Is this a correct assignment / interpretation of the data sheet in obtaining Tacq, Fosc, TAD, and divisor parameters and using them to obtain the maximum physical rate, or Nyquist performance limit, of this chip?
Thanks,
You're not going to be able to do much processing in 8 instructions, but assuming you're just doing something simple like storing the incoming samples to a buffer, or detecting a threshold, then your analysis looks good.
The actual chips I'm considering for the design are the dsPIC33FJ128MC804 (with 16b A/D) or dsPIC30F3014 (with 12b A/D).
That is an important distinction; the dsPIC ADC supports ping-pong DMA transfers of multiple channels simultaneously, so can minimise the effective software overhead per sample. That makes the calculation a somewhat different one. You need to determine from the sample rate and the DMA buffer size the time between sample buffer interrupts; that is how much processing time you have to deal with each buffer. If you are using Microchip's DSP library, it gives precise cycle time formulae for each algorithm, and block processing is considerably more efficient that sample-by-sample processing.

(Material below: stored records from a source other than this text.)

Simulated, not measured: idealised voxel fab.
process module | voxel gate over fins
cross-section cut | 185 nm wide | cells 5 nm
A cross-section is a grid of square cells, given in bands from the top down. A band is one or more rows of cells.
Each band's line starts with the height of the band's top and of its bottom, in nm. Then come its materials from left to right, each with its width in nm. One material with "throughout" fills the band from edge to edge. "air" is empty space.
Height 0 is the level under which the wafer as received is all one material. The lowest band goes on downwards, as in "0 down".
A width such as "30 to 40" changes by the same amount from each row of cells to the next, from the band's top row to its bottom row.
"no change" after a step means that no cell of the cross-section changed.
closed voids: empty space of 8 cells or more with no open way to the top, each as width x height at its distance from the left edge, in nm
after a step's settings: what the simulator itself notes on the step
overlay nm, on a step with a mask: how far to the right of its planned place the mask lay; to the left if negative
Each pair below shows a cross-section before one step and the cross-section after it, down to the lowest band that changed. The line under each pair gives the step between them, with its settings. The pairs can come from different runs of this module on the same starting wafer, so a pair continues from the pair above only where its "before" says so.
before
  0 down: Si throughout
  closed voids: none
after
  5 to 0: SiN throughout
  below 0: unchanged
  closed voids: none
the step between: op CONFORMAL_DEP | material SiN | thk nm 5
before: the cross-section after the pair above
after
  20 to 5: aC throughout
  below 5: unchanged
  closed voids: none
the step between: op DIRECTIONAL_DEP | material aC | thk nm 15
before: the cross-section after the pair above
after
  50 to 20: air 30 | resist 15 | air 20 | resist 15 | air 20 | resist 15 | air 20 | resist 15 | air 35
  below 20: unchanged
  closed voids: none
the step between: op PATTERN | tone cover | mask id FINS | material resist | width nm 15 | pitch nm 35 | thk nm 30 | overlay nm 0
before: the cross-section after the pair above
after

My last project was on a dsPIC33 with two channels sampled at 48KHz and 32word sample buffers (giving 667us to process each pair of buffers). The software processing was therefore entirely independent of the sampling since by using DMA they take place simultaneously.
How can you keep track of time in a simple embedded system, given that you need a fixed-point representation of the time in seconds, and that your time between ticks is not precisely expressable in that fixed-point format? How do you avoid cumulative errors in those circumstances.
This question is a reaction to this article on slashdot.
0.1 seconds cannot be neatly expressed as a binary fixed-point number, just as 1/3 cannot be neatly expressed as a decimal fixed-point number. Any binary fixed-point representation has a small error. For example, if there are 8 binary bits after the point (ie using an integer value scaled by 256), 0.1 times 256 is 25.6, which will be rounded to either 25 or 26, resulting in an error in the order of -2.3% or +1.6% respectively. Adding more binary bits after the point reduces the scale of this error, but cannot eliminate it.
With repeated addition, the error gradually accumulates.
How can this be avoided?
One approach is not to try to compute the time by repeated addition of this 0.1 seconds constant, but to keep a simple integer clock-tick count. This tick count can be converted to a fixed-point time in seconds as needed, usually using a multiplication followed by a division. Given sufficient bits in the intermediate representations, this approach allows for any rational scaling, and doesn't accumulate errors.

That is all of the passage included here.